Hurricane fund use As the choices for balancing the state budget narrow, legislators are edging closer to tapping the Hawaii Hurricane Relief Fund to get the state out of the red.
is gaining support
A key lawmaker says
the money is needed to ease
the state's budget woes
By Richard Borreca
rborreca@starbulletin.com"I am hoping that the members come to the conclusion that I have come to, that we are going to have to use part of it," Sen. Brian Taniguchi (D, Manoa), Ways and Means Committee chairman, said yesterday.
The budget is out of balance by more than $300 million as lawmakers are faced with pleas for more state money. The Department of Education, for instance, was hoping for a budget increase of more than $55 million but is now slated for cuts.
Yesterday, the Ways and Means Committee met on the Kuhio Day state holiday to start reviewing budget cuts made by the House and Taniguchi's suggested deletions.
The Senate budget leader is looking at taking money in special state funds because those accounts, set up outside the budget's general fund, were identified in past audits as having surpluses.

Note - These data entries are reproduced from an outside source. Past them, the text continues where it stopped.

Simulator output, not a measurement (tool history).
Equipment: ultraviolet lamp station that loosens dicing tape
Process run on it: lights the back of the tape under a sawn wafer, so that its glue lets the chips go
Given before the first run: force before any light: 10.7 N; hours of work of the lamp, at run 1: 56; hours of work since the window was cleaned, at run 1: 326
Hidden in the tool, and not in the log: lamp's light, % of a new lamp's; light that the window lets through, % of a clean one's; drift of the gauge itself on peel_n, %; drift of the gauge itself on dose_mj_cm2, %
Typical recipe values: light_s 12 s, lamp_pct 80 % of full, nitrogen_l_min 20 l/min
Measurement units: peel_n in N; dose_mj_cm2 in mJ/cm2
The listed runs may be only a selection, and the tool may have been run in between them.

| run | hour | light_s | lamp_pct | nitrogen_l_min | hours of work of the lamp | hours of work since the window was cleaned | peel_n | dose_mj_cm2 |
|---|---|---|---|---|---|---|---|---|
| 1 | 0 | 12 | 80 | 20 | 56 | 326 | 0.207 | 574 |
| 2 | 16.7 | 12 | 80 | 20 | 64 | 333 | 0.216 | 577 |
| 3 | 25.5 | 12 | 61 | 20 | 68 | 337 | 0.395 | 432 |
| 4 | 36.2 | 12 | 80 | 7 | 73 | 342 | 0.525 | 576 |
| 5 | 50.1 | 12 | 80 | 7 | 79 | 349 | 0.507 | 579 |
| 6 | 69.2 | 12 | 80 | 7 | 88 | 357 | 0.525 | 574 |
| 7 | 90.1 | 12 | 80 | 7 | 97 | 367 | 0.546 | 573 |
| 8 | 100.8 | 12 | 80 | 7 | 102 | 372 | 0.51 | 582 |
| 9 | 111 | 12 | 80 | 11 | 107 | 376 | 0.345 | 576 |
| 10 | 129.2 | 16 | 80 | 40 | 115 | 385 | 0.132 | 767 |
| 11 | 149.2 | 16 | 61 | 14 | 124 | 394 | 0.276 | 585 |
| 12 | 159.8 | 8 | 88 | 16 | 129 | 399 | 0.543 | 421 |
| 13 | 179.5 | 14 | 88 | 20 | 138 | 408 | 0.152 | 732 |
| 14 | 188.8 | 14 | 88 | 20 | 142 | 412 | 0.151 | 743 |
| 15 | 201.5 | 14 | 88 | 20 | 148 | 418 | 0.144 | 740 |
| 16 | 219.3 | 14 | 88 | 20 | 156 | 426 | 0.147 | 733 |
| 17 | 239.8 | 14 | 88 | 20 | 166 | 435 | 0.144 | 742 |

The special accounts are set up to protect key state programs from having to go before the Legislature every year for funding, but this year, Taniguchi said, fewer programs are considered sacred.
"Generally speaking, we are going to have to take some," Taniguchi warned.
State officials testified against the special-fund raids, saying programs such as high-tech and tourism promotion would be damaged.
But Taniguchi said a position is developing that the legislators will have to chose between raiding special funds or the hurricane fund.
"If the members don't want to use the hurricane relief fund, and there are some members who don't, then the other things, such as the increased liquor and tobacco tax, and the raid (on special funds) will become more important," Taniguchi said. "And that is without adding anything for education."
The state started the hurricane fund when insurance firms refused to insure local property against hurricane damage after huge losses from Hurricane Iniki in 1992. The fund, which has $213 million, has been discontinued; state Republicans have argued that the remaining money should be returned to homeowners.
The House is proposing taking roughly half of the hurricane fund for the budget.
Republicans complain that once the money in the hurricane fund is gone, there will not be another source of funds, and the budget balancing act will be postponed a year.
However, Gov. Ben Cayetano, who proposes using all of the hurricane fund, said the economy will improve, giving the state more tax money. Until that happens, he said, the state should use the hurricane fund.
"All of this debate over the hurricane relief fund and confusion that now reigns among the people is so unnecessary," Cayetano said yesterday. "It is a result of the politics that have been played with the hurricane relief fund. Its unfortunate because now the Legislature, the Democratic majority, is so concerned about the public reaction that they're beginning to turn over every rock and hiding place looking for money."
Like many of his state department heads, Cayetano said he had "serious issues" with some of the special-fund raids contemplated by the Legislature.